Performance Tips for Profiles
You can improve the performance of your profiles by following these tips:
- Do a sample profile first to make a determination of what metrics to use for what attributes.
- The majority of repository storage space is used in storing the frequency distribution results.
- Be judicious in which columns need frequency distributions.
- Frequency distribution of unique attributes will grow your repository quickly.
- Pattern frequency distribution will grow your repository VERY quickly if there is a large variability of patterns.
- Avoid frequency distribution on primary key. These measurements will consume more disk space, and they will typically will not be very helpful due to their high variability.
- Avoid both types of frequency distributions if they yield results in excess of 40% of the data.
- Primary/foreign key analysis requires some of the primary keys to have frequency distribution performed.
- Redundancy analysis requires some of the primary keys to have frequency distribution performed.
- Allocate 10-15% of the total repository space needed, Do not allocate repository space up front.
- Archive profile reports after they are no longer needed.
- For large tables, use sampling (such as profile every 5th row ).
- Estimate the space required for a single profile report. For most tables, we can assume the breakdown of “uniqueness” of values is as follows:
- N = total number of columns
- U = number of columns that contain 100% unique data
- 50% of N columns contain 40%-70% (55% avg.) unique data
- 25% of N columns contain 10% or less unique data
- 25% of N columns contain 90% or greater unique data
- With those assumptions we can work out a calculation that the estimated space will be 52.5 + U/N = X, where X is the percent of the size of the source table.
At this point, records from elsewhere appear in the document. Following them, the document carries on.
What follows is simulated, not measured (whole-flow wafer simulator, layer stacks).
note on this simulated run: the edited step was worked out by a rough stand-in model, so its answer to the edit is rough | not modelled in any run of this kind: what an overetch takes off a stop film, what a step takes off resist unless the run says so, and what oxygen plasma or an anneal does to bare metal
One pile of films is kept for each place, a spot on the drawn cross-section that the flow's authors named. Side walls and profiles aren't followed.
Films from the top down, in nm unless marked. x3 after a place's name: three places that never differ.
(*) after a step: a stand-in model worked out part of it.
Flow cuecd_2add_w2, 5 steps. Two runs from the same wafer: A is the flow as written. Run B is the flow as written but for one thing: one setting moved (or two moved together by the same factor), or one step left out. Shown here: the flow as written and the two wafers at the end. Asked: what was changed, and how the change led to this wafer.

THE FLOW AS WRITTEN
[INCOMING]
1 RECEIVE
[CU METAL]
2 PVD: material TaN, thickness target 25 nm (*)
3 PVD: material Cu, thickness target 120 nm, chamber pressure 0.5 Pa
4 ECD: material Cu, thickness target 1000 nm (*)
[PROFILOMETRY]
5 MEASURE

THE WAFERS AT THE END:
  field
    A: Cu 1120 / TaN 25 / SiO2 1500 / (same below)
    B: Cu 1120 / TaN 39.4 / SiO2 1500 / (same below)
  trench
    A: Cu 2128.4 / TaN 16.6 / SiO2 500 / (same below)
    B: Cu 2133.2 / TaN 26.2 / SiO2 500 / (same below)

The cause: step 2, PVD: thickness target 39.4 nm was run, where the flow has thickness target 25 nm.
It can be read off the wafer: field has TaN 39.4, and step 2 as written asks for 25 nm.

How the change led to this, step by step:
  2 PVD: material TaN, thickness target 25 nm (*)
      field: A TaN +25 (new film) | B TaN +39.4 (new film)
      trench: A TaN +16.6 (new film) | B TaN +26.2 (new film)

- Enter a higher commit interval value in the Profile Options dialog. To enter this value, open the properties dialog for the affected profile. Then select Tools > Profile Options. On the General tab, select the "Commit every N rows" checkbox. Profiles that contain data from Teradata databases are particularly sensitive to the commit interval value.
- Recognize that profiling generates frequency distribution tables. The tables are created dynamically as we as each table is analyzed. These tables grow, but they are necessary for creating the profile reports.